We also felt that the paper was hesitant about making concrete conclusions and hard statements, and discussed that there is a difference in rhetoric between science and humanities: science is more experimental, more exploratory, and more likely to write about failure (although that’s certainly often not the case); humanities papers, meanwhile, tend to make big claims and only after the author is certain their position is solid. Well, we are making generalizations, but given that it was a room full of mostly humanities people, the tone stuck out and was surprising to most of us.
Finally, we talked about the applicability of Cordell et al’s ideas and techniques for other languages and time periods; for example, Maddie Wilcox brought up the similarities between antebellum America and Republican China in terms of printing instability, the spread of railroads, and the penetration of networks into rural areas. It would be interesting, too, to look at local republishing across genre, rather than geographically spread-out republishing. Finally, how about networks based on who studied abroad at the same time, who graduated together, and literary societies in Republican China? Endless possibilities.
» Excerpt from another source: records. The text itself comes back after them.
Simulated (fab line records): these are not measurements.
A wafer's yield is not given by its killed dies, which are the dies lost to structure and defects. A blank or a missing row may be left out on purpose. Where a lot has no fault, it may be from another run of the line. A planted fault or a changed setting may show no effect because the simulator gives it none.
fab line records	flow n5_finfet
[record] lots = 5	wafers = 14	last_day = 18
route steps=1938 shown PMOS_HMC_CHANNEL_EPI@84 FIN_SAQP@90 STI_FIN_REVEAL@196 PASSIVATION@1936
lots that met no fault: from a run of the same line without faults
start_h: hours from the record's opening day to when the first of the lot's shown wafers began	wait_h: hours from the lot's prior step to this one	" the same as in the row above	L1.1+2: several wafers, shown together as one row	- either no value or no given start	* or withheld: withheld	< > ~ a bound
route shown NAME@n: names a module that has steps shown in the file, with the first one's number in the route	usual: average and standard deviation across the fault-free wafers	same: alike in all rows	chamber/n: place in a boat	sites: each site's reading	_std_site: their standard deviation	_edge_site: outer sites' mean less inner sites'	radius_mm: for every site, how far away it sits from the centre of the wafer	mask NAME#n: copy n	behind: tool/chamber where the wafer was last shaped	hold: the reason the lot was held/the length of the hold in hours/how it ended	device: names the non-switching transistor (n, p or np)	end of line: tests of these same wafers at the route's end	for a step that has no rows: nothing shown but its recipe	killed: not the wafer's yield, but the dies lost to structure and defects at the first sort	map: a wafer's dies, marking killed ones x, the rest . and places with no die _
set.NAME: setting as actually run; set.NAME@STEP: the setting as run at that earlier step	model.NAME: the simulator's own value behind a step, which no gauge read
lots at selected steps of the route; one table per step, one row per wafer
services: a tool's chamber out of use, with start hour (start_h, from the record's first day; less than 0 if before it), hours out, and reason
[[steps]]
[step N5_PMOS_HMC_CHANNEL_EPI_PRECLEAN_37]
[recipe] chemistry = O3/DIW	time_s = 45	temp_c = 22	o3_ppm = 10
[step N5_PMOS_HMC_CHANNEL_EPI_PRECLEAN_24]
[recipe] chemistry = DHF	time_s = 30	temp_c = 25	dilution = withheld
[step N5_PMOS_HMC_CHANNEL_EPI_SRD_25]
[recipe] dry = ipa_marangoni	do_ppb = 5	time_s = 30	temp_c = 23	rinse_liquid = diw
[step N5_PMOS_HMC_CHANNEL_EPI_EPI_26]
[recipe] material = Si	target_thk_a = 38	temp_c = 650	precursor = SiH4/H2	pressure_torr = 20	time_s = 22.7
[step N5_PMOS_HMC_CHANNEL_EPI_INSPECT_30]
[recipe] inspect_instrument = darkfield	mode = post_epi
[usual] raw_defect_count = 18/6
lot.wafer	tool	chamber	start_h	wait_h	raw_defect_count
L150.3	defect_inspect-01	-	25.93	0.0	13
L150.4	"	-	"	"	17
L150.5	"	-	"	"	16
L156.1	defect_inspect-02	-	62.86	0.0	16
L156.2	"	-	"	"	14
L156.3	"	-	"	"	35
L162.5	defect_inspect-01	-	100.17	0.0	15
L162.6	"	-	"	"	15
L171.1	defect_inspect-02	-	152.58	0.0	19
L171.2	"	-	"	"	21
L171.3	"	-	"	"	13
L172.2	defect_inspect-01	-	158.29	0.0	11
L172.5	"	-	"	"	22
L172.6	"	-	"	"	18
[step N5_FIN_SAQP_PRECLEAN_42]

The practicality of such projects, and the ethics of using available texts, also came up. We talked about improving OCR and the questionable legality of scanning an entire microfilm series of colonial newspapers (gotten via ILL) or on CD as PDFs. It would be great to compare across languages with Japanese, Chinese, and Korean colonial newspapers, for example. But the quality of the OCR is so poor perhaps this is only a pipe dream. It’s hard to argue for “intellectually viable OCR improvement” – if only we could think of a project and a grant!
Aside: We also covered more ground on the Python tutorial dealing with the Chinese Biographical Database API. It was anticlimactic: Molly found a bug in that made its JSON data invalid and so was unable to process it. Still, she explained the way JSON data is accessed and what it looks like in a script – if only it worked!